Munch understood this. Painting, Munch looked at the world with a blurry vision so as to enhance this vision of the heart. He sees with his heart the feeling of the enchanted forest, the feeling of the wind and waves, the feeling of heartbreak, and feels the natures of Ibsen and Nietzche. With Munch, form takes the back seat to feeling.
But form remains. On the 11th floor of this art gallery - a humongous building on Oslo's coastline - were various works by those Munch inspired. And they weren't very good. One artist featured called Asger Jorn has attempted to express the passion and feeling of Munch's work but has lost the form which held it together. The vision of the heart is a messy tie-dye without the vision of the eye to give it structure. And proceeding on from these less structured visions, it's only a few hops to the modernism of the Pollock painting of paint sploges without form. With Munch's work, there is just enough form, just enough structure, to grant a vessel for the heart's sight. Because unlike some of these later artists on display, Munch still remembered the purpose of art.

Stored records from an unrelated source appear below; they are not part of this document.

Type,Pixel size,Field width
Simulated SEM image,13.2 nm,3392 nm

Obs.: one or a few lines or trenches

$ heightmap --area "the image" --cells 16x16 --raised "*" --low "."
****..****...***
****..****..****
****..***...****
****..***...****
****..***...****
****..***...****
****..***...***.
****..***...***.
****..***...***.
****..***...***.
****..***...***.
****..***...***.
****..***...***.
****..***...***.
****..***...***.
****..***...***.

The purpose of art is to communicate. So much emphasis today is placed on self-expression, that we forget we are trying to express ourselves to others. Mere self-expression is simply onanistic. Paintings convey an image, a feeling, a moment, a story, and as such requires structure and form to make it understandable and cognisable to the observer. Much postmodern art, where a novella-sized blurb is required to make sense of it, is communicating nothing. There is an expression by the artist, but that expression as understood in the blurb is not communicated through the work. That's why it fails at art, it fails to communicate. These formless Pollock paintings do communicate something of chaos and its grandeur, but that communication is narrow, limited by its style. Munch hits a kind of sweet spot, able to convey his heart's vision, but not at the expense of the observer. It's a shame the high art tradition after him progressed the way it did.
To end, I'll return to Munch's most famous work, The Scream. Even seeing it in person, it was a bit underwhelming. It was housed in a semi-secluded black box within the main gallery, and this secluded area was packed with people. Particularly Chinese tourists, who were absent in much of the rest of the gallery; I suspect they came all this way to see The Scream - or, less charitably, to say they've seen The Scream. And one group of these Chinese tourists were sitting on the floor as if they were camping out the spot. Very odd behaviour. Like the Mona Lisa, the painting is surprisingly small; and again like the Mona Lisa the hype precedes it. It wasn't too impressive in the end, but I too now can say that I've seen it. Nevertheless, if The Scream is the lure, let it be; if you find yourself in Oslo, visit this gallery of Munch's works. His works are very good.